But Dickens brought about a major change. With David Copperfield in 1850, Esther Summerson in Bleak House in 1852 and Pip in Great Expectations in 1860, he crucially gave a direct voice to these children: they were no longer a picturesque, endearing topic, patronisingly celebrated for their proverbial naivety and freshness of view, dealt with and spoken about—instead they became the narrators of their own stories. With these three ground-breaking first-person narrations (Bleak House is in fact built as an alternation between the authoritative normative chapters written by on omniscient narrator, and the tentative ones told by Esther herself, as a verbal battle that eventually sees the dismissal of the omniscient narrator and the victory of Esther who stands the narrative ground in the final chapter), Dickens paved the way for what came to be described as the first “golden age” of British literature for children, and then between 1850 and 1910 the most memorable figures of childhood heroes were created: Maggie Tulliver by George Eliot in 1860, Alice by Lewis Carroll in 1865, Jim Hawkins by Stevenson in 1883, Little Lord Fauntleroy by Frances Burnett in 1885, Mowgli and Kim by Kipling in 1894 and 1900, Peter Pan by J. M. Barrie in 1904. Allowed where they did not belong, these children all took up an improbable position of control, and they confronted readers with a twofold process of defamiliarisation indeed: a new gaze at the world, but also, and decisively, a new language, a dissident infant tongue to challenge the normative mother tongue. Dickens makes it very clear as early as the famous first sentence of Great Expectations. The novel is meant as a tale of literary experimentation, in which the child’s illiteracy is seen as a source of creative power, a way to short-circuit the mother tongue, to invent what Gilles Deleuze calls in Critique et clinique “a minor use of the major tongue” (“un usage mineur de la langue majeure,” Deleuze 15): “ My father’s family name being Pirrip, and my Christian name Philip, my infant tongue could make of both names nothing longer or more explicit than Pip. So, I called myself Pip, and came to be called Pip” (Great Expectations 9). The babble, “Pip” for “Philip Pirrip,” is performative and the mistake is creative: self-named and self-disencumbered right from sentence one from the rigid structures of language, Pip irrupts as a solution of continuity in literature.

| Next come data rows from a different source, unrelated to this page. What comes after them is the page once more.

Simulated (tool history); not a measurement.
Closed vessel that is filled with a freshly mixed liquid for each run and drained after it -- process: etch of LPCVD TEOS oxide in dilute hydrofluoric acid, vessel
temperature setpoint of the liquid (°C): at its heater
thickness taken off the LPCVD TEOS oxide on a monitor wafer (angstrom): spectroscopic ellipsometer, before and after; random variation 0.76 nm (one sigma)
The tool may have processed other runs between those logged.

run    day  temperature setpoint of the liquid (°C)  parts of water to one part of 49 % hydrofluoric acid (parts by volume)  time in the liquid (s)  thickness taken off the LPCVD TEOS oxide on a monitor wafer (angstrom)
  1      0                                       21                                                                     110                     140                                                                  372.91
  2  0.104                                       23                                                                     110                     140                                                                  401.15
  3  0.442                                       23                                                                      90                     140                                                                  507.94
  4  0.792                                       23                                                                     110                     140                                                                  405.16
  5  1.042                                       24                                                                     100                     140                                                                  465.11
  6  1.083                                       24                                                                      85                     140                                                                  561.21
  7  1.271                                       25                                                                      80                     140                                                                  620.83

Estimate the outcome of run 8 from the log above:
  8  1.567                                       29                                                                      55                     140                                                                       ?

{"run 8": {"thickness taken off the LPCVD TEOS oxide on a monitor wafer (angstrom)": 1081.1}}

What is remarkable is the twofold nature of all these texts: they are on the one hand highly enjoyable adventure stories, classics for children, and on the other reflexive tales of literary experimentation. All these children seem to be on the same very serious literary mission, their object being to displace dominant Realism, to look for a literary alternative. The official mother tongue is given quite a rough ride when entrusted to these mini-narrators, as in Kim’s introductory words: the first sentence of the novel presents him as a rebel (“he sat, in defiance of municipal orders,” Kipling 1) and a couple of lines down the rebellion is specifically located in the field of language: “he spoke the vernacular by preference, and his mother-tongue in a clipped uncertain sing-song” (Kipling 1). As Deleuze has it, Kim “traces in the tongue a sort of foreign tongue that is not another tongue, but a process of becoming-other of the tongue, a minoration of that major tongue” (“[…] trace dans la langue une sorte de langue étrangère, qui n’est pas une autre langue, mais un devenir-autre de la langue, une minoration de cette langue majeure,” Deleuze 15).
In the following articles, many specific examples of what children do to literature are given, and the detailed characteristics of that minor tongue gradually emerge. But in this introduction, we would like to insist briefly on the collective modern contribution of the prototypical minor narrators at the end of the Victorian period, on their being a highly self-conscious force of literary disruption, favouring opacity over transparency, levelling the viewpoint, and deconstructing mimesis.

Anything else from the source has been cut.